In 2:6-11, we see one of the earliest indications of an understanding of the Incarnation of Christ. Jesus is in the “form of God”, “in human likeness” and “God greatly exalted him”. Theologians debate whether Paul was truly speaking of preexistence, that Christ existed (in the form of God) before he became the man of Jesus on earth. This would not be resolved until the councils of Nicea (325AD) and Chalcedon (451AD). This passage is often called the “Christ Hymn” because of how poetic it is. It was probably used as a creed or response in early worship, or maybe it was sung. Maybe Paul wrote this piece himself or maybe he was quoting something the Philippians would have been familiar with (Powell, Introducing the New Testament, p. 349-351.

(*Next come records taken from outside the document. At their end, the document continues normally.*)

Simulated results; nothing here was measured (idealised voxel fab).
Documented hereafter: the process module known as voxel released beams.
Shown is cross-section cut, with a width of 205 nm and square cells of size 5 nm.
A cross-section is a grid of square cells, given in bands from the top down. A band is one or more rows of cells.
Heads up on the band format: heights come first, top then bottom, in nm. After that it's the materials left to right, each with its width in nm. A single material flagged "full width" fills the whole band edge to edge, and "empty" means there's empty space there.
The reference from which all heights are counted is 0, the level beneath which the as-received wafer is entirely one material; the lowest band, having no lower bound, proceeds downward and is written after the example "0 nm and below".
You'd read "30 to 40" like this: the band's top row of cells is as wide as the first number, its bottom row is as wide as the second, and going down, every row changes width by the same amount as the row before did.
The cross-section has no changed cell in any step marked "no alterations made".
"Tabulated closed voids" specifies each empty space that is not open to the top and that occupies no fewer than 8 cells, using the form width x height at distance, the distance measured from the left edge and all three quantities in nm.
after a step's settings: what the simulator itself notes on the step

Reflect on some of the other phrases in the hymn…did not regard equality with God something to be grasped. For the words to be closer to the original Greek, it would be translated as, “Jesus did not think it robbery to be equal with God, something to be snatched at.” Jesus didn’t have to snatch his equality with God because it was his right, his being. He didn’t hold it tightly either, keeping it for himself. He offered it freely to ALL(Barclay, Daily Study Bible Series, p. 36). This gift of beautiful life is a constant letting go. We can’t hold on too tightly. We are meant to give ourselves away, like Jesus did. Not to be doormats, or be used by others…it is conscious choice. We find the gift of who we are within ourselves and be that fully, opening ourselves with that intentionality. We find that the gift comes back to us in abundance! We “pour out as a libation”, but it only makes more room for God to fill us.
Why must we work out our salvation with “fear and trembling”? Barclay describes these words as coming from a sense of our own creatureliness and powerlessness to deal with life triumphantly. It is meant to drive us to SEEK God, not hide from God. The underlying feeling is a knowing that God is there to help us, that we want to please God. Salvation is a free gift from God, but we must have eyes to see it and hands to work toward it. It is God that works in us the desire to be saved. Any gift has to be received (p. 41-42).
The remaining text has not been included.